"I am very well aware of the Objection to modern Dresses in Pictures, that they are soon out of fashion & look awkward; but as that misfortune cannot be help'd we must set it against the unluckiness of fancied Dresses taking away Likenesses, the principal beauty and intention of a Portrait." - Thomas Gainsborough, 1826.
Known for his elegant full length portraits of British society figures, often depicted in front of elaborate landscapes, Thomas Gainsborough also developed a category of painting called "fancy pictures" that are romanticized landscape paintings of rustic rural figures. Although he loved landscape painting, he was involved in the more lucrative portraiture market. He was adept at oil painting techniques, particularly glazes and scumbling and even experimented with different grounds including glass with a back-lit light source. His skills extended to a number of new graphic techniques, such as aquatint and soft ground etching.

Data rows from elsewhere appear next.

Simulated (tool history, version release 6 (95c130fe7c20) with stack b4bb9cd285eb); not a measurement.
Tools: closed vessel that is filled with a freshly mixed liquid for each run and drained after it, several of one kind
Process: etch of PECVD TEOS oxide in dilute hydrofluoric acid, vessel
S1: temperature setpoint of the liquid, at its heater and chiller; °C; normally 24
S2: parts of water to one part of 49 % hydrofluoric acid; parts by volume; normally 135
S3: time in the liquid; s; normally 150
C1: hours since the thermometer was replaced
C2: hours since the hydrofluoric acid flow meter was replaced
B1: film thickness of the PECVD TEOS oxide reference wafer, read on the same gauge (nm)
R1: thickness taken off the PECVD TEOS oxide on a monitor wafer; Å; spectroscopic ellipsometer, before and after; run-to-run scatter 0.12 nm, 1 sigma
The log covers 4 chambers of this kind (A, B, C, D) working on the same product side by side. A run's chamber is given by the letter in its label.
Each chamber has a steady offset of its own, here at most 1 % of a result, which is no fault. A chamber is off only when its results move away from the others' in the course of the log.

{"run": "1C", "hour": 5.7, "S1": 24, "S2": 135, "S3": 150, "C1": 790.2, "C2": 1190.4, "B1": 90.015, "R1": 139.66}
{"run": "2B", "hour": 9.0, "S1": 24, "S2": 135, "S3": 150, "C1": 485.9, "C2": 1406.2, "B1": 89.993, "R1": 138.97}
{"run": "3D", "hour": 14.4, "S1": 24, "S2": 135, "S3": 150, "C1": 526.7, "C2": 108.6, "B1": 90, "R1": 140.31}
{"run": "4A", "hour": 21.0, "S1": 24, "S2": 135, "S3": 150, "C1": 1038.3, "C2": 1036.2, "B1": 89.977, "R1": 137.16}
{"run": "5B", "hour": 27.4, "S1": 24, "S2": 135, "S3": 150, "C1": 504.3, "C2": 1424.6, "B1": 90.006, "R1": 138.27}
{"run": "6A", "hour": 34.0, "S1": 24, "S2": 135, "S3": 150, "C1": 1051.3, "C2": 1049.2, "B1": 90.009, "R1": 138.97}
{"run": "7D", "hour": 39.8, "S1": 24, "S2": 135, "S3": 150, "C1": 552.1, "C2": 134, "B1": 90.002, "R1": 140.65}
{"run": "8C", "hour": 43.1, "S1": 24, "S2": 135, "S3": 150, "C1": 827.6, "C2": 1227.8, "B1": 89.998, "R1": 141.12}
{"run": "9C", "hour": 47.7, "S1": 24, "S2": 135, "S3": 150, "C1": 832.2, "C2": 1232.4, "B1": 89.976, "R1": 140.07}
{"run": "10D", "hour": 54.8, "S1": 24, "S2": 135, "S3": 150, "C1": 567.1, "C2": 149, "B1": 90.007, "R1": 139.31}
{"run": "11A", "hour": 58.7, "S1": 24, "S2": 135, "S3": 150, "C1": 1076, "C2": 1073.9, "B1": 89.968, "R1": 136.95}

Gainsborough was an artistic prodigy and studied with local artists in Suffolk before moving to London to train under the French engraver Hubert Gravelot and later Francis Hayman. He likely studied at St Martin Lane Academy, a school founded by William Hogarth. He never traveled to the continent and lived in Sudbury, Ipswich, Bath and London where he pursued a steadily growing market for his society portraits. Gainsborough was a founding member of the Royal Academy and he had a famous rivalry with Joshua Reynolds, the first President of the Academy.
Gainsborough's sensitivity to his sitter's social role, his creative compositions and his alertness to the social and political changes occurring in England have made his work an indispensable record. His painting practice was so well established that he made portraits of the Royal Family in 1780. Gainsborough's Ignatius Sancho was the first European painting to enter the National Gallery's collection.